# Math Help - integrating factor proof/ partial derivative wrt xy

1. ## integrating factor proof/ partial derivative wrt xy

The full question is:
show that if $\frac{(N_{x} - M_{y})}{(x*M-y*N)}=R$ where R depends only on xy, then the differential equation M+N*y'=0 has an integrating factor of the form U(xy). Find a general formula for this integrating factor.

Using an equation from the text for U (for which finding a solution, U, means that the differential equation above is exact) I have:
$U= \frac{N*U_{x}-M*U_{y}}{M_{y}-N_{x}}$
then substituting in
$M_{y}-N_{x}=(yN-xM)*R$
and equating coefficients of N and M respectively,
$y*U*R=U_{x}$ and $x*U*R=U_{y}$

Is there some way that I can find the derivative of U wrt xy using the partial derivatives of U wrt x and y that I have above? Then I could integrate wrt xy to find U, right?

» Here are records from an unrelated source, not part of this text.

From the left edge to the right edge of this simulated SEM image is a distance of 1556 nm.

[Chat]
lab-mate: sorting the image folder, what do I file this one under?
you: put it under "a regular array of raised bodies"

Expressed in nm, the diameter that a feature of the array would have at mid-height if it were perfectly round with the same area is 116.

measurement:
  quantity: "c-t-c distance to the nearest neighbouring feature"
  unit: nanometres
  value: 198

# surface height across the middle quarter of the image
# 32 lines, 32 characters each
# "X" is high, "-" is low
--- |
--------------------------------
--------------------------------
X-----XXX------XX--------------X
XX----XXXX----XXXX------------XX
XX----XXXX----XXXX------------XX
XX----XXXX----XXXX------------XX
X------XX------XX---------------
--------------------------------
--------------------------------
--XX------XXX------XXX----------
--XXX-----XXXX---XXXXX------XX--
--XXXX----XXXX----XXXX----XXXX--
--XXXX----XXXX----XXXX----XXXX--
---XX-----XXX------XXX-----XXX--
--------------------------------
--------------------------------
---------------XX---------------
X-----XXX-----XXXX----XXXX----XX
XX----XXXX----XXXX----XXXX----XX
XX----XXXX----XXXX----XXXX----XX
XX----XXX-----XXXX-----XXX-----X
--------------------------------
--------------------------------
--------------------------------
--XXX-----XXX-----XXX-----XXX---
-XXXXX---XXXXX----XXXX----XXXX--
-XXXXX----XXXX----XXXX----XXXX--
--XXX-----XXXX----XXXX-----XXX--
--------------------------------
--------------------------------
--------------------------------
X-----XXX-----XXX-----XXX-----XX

2. $\mu(x,y)M(x,y)dx+\mu(x,y)N(x,y)\,dx=0.$

we have $\mu(x,y)=h(xy),$ and by the exact condition we have $\displaystyle\frac{\partial \mu }{\partial y}M-\frac{\partial \mu }{\partial x}N=\left( \frac{\partial N}{\partial x}-\frac{\partial M}{\partial y} \right)\mu ,$ now $\mu_x=h'(xy)y$ and $\mu_y=h'(xy)x,$ so $\displaystyle\frac{1}{xM-yN}\left( \frac{\partial N}{\partial x}-\frac{\partial M}{\partial y} \right)=\frac{h'(xy)}{h(xy)}=R(xy),$ put $z=xy$ and solve that little ODE and you got your integrating factor.